Led by palaeontology professor Alberto Cazzella of the University of Rome "La Sapienza", the archaeological team found the inscribed stone in the sancturary site of Tas-Silg, a megalithic temple built during the late Neolithic period, and which has been used for various religious and ceremonial purposes by the ancients from the third millennium BC to the Byzantine era. The inscription was translated as a dedication to the Mesopotamian moon god Sin, the father of Ninurta who, for centuries, was the main deity worshiped far to the east in the city of Nippur in Mesopotamia. Nippur was considered a holy city and a pilgrimage site with a scribal school that generated literary texts.

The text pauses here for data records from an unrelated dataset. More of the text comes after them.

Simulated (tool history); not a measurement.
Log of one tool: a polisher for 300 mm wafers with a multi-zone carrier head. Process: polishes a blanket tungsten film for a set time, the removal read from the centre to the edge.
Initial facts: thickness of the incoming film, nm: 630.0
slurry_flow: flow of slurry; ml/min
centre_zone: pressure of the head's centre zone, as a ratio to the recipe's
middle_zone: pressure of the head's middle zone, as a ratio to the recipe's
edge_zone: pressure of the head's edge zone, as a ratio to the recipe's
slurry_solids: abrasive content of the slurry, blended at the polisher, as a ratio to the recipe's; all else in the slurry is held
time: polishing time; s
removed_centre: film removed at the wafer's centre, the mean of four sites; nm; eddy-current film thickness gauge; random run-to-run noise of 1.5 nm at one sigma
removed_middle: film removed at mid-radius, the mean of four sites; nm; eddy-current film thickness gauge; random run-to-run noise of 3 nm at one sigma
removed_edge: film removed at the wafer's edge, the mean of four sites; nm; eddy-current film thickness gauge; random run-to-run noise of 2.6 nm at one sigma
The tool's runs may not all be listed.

The location of the find makes it the farthest west the ancient script has ever been discovered, raising questions about how it ended up in the remote location. Some scholars theorize that the inscribed stone was likely looted from the temple of Nippur during military conflict and then transported westward through an exchange of hands by Cypriot or Mycenaean merchants, thought to have had trading relations with the central Mediterranean at the time.
Moreover, because cuneiform-inscribed agate would have been considered highly valued during the late Bronze Age, its presence within the Tas-Silg sanctuary, according to some scholars, suggests that the sanctuary had a much wider significance than for those who lived on Malta at this time. The sanctuary is already known to have been an important place of worship in the Mediterranean during the Phoenician and Roman eras.